Mobile Technology in Policing: Home Office and National Policing Improvement Agency
HC 1765, Report by the Comptroller and Auditor General, Session 2010-12
- National Audit Office (NAO)
- TSO (The Stationery Office)
'Mobile Technology in Policing: Home Office and National Policing Improvement Agency (HC 1765)' concludes that the benefits of a programme to equip frontline police officers with mobile devices, has not achieved value for money from its £80 million of expenditure.
While mobile devices have enabled officers in many forces to spend more time out of their stations, cash savings have been limited and only one in five forces have used the devices effectively to improve their business and operational processes.
The business case for the Mobile Information Programme, funded by the Home Office and managed by the National Policing Improvement Agency, focused upon the swift delivery of mobile devices with 41,000 devices being rolled out ahead of schedule by December 2010.

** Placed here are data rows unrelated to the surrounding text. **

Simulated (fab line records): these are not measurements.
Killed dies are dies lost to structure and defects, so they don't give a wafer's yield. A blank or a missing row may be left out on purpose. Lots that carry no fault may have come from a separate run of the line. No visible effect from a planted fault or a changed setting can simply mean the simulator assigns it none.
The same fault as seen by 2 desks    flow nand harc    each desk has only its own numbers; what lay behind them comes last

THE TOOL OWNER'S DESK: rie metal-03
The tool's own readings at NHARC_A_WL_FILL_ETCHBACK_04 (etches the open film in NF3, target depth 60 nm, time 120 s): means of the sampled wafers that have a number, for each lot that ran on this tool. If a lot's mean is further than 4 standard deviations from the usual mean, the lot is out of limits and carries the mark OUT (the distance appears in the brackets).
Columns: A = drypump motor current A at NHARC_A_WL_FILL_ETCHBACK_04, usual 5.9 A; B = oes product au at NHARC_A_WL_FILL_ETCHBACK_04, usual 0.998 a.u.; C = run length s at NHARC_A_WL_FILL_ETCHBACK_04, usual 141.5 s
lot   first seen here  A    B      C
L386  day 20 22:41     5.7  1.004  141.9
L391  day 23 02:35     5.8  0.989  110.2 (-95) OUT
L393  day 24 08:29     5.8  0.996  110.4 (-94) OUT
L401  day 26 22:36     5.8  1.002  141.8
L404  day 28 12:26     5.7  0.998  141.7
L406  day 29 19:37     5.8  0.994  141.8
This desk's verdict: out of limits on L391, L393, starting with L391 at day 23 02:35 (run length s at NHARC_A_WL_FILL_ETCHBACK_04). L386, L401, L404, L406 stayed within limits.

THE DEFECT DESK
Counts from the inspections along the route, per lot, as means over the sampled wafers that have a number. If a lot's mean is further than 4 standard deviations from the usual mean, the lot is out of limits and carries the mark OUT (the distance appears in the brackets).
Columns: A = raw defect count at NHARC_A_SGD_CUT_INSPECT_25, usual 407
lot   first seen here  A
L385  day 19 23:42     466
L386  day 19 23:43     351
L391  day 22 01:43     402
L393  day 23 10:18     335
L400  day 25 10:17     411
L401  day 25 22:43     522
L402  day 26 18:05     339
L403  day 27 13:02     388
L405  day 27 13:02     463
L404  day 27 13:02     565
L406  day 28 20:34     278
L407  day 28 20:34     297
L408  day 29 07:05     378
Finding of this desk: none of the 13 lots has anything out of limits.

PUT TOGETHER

Although in reality the Agency cannot mandate forces and has little control over each force's investment decision, not enough consideration was given to how forces would use the mobile technology, how much local spending was required or how realistic the announced deadlines were. While the Programme did not explicitly set out to deliver cashable savings, these should have followed from objectives to reduce bureaucracy, increase efficiency and contribute to better policing.
Of the 32 forces responding to an NAO survey ten claimed relatively minor cashable savings with the remaining respondents citing drawbacks. However some forces are predicting greater savings in the future.